I just finished reading the controversial Norma Khouri’s ‘Forbidden Love’ few weeks ago– the so-called true (subsequently proven as fabricated) story of a young Muslim woman in Jordan who was stabbed to death by her family for defying the cardinal Islamic rule – of falling in love with a Catholic man.
While that might NOT be the case in this instance, the fact that Honour killings still exist in many parts of the world (and maybe in Jordan as well) cannot be denied- UN figures estimate that at least 5000 women are killed every year. For these families, the woman is not a person – just a procreation object who (unfortunately for them), has a rather important role in the propagation of the family name. Any perceived transgression on this object’s part has direct repercussions on the future pure-blooded genealogy of the family name and hence, merits appropriately harsh punishment.
In India, honour killings happen often enough, for one to be quite blasé about them– every other day you have a write up in some publication, about some woman who was stoned to death or hung from a tree for falling in love with a man from another caste or talking to a unknown man or something of the sort. Occasionally, it makes front page news like the Priyanka –Rizwanur case (one of the rare instances where the man was the bigger victim). Most of the times it just tucked away in some small corner of the newspapers.

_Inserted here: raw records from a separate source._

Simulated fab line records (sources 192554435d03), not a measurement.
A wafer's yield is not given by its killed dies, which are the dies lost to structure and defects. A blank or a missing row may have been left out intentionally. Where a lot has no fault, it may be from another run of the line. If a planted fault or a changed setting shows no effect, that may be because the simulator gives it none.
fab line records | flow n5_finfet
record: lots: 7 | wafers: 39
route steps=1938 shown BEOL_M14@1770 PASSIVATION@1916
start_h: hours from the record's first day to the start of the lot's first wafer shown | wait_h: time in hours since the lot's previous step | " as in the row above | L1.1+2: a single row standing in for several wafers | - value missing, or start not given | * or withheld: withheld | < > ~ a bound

One would like to think this phenomenon is confined to the illiterate, rural poor – it doesn’t happen to families such as ours we say. Families which are urban, middle class, educated and exposed to the global, cosmopolitan world view.
In my circle of acquaintances there was a girl from a reasonably well-off Muslim family in the UK who used to apparently get regularly thrashed by her parents for misdemeanours as trivial as wearing figure hugging clothes or talking to a male acquaintances. A common friend, aghast, had told me that her father and mother used to kick her on her chest, and neck for offences such as that. The thought of someone being kicked like that still makes me feel ill – her mother participating in the brutality is even more unforgivable for some reason.
Perhaps she was one of the lucky few in her community. I had heard about someone else from a similar background- from an educated, affluent family, who met with a “fatal accident” while eloping with a boy from another community – that rumours hinted was orchestrated by her enraged father.
And as if such instances were not inhuman enough, I read of an even more disturbing trend– outsourced murder which also included honour killings (to where else but the outsourced capital of the world – India) . It went on to mention how foreign residents – especially NRI would request the Indian counterpart (typically a family member) to kill the female relative who had besmirched their family name. And for a price, the deed is done. Outsourced supari and reclaimed honour.
I can’t help but wonder about the inner dynamics of the perpetrators of honour killings and beatings.
One would think that people living under one roof for years would have some bond which is forged based on shared blood-ties and common memories. When you set out to kill or maim a sister or daughter won’t there be flashbacks to her playing with a doll as a child or a cooking a special dish for you or sitting up all night to bathe your forehead for a fever which just won’t go down? How can the THAT picture be reconciled with that of an enemy who needs to be eradicated at all costs? After the deed is done, is there regret or only self-righteousness? Are these blood ties of so gossamer fragile, that they snap in the face of bloodlust?
What about a society and community which not only condones, but celebrates honour killings. Where if you kill a supposedly tainted kinswoman, you are not a criminal, but a cause célèbre?
The point is how does one change these attitudes which are so deeply woven into the cultural fabric? How does one condone the denial of basic right of choice for millions of women across the world to live and die as they please?
Sometimes I wonder whether we actually need a cleansing of the world – the proverbial Noah’s downpour or perhaps a Kalki to change the ways for I fear no ordinary mortal person can.
And yet again, I am so grateful to be born in a family where love for a child (female or male) was a hell of lot more important than family name.